This mechanistic metaphysics is something in which one can believe, it does not contradict any idea essential to technological science, which itself expresses the world in terms of the force that we comprehend in a more essential manner “from the inside” as will to power. The truth of the technological universe is thus ultimately time, which forms a circle; the moment where the future and the past merge, where the infinity of successive nows traditionally called eternity is replaced by a new time, a time of freedom and of a decision about everything as a whole.
My interest here lies not in directly contrasting these different readings of Nietzsche in order to weigh their relative merits; each has its roots in Nietzsche’s text, and more importantly, each has its roots in a deep reflection on the meaning of Nietzsche for philosophy as such. I wish instead to emphasize some general themes of the latter, that is, of Nietzsche’s meaning for philosophy (which really just means for us, the spiritual inheritors of the 20th century), themes that can be articulated by way of a reflection on the phrase at the end of the passage just quoted, namely: “a decision about everything as a whole.” This is an essential theme in Patočka’s essay, one that comes to a climax in a powerful appeal to the thought of Heidegger towards its end. It is also a theme essential to Michalski’s meditation on Nietzsche, but its genuine sense for Michalski will, I want to suggest, represent more of a departure from than an embracing of Heidegger’s thought.
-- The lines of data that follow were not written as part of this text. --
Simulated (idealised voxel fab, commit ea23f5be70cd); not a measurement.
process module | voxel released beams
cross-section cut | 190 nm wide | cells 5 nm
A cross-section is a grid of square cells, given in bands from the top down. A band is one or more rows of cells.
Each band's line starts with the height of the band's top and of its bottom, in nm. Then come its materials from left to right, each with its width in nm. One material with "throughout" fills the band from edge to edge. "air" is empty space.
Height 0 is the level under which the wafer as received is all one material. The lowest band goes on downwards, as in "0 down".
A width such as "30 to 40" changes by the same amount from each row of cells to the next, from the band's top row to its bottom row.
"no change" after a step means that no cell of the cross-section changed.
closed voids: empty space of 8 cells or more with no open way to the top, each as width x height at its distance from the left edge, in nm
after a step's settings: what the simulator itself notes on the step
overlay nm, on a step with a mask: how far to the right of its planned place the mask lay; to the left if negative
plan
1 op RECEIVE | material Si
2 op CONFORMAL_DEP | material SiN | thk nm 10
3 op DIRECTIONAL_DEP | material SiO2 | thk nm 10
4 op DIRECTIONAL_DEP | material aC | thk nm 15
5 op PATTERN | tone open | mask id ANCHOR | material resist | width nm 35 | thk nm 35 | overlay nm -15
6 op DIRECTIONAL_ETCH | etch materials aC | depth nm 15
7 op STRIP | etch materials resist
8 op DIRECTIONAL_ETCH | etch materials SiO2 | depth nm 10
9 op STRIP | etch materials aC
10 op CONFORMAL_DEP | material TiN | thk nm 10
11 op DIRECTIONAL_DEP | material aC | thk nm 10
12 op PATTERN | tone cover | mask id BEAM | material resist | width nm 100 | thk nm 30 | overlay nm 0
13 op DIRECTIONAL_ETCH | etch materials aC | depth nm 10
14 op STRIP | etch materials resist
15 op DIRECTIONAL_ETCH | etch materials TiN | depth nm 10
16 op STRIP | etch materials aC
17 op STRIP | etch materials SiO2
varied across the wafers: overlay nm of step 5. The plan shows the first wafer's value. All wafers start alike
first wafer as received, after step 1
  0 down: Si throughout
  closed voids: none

To show what I mean, let me begin by pointing out some of the salient aspects of Patočka’s essay. Patočka begins with another example of a “decision about the whole,” namely Kant’s moral theology. The main task Patočka sets for himself is to explore the legacy of Kant’s moral philosophy with reference to its critics, including Masaryk, of whom Patočka is in turn extremely (and truth be told perhaps uncharitably) critical. Of course Nietzsche plays a prominent role among the critics of Kant, but so does Dostoyevsky, whose thought Patočka explores as a vehicle for articulating his own position.
Central to Kant’s moral philosophy that is under fire from all these different camps is the doctrine of postulates: those rationally elaborated grounds for confidence that morally determined action is not “in vain,” that the world of practical interests, of life, has an ultimate purpose or aim in a “highest good.” The postulates amount to a decision made about the whole, one that takes the form of a moral vision that, in the place of a rational theology that sought to make the relation between human beings and God comprehensible, instead renders the whole meaningful in a way that is relative solely to human life in its being lived. The moral vision of the world articulated in the postulates is meant to assure us that the world in which we live out our lives is ultimately meaningful, that how one behaves counts, and that an ultimate harmony between respect for the moral law and happiness is the proper object of a rationally justified hope.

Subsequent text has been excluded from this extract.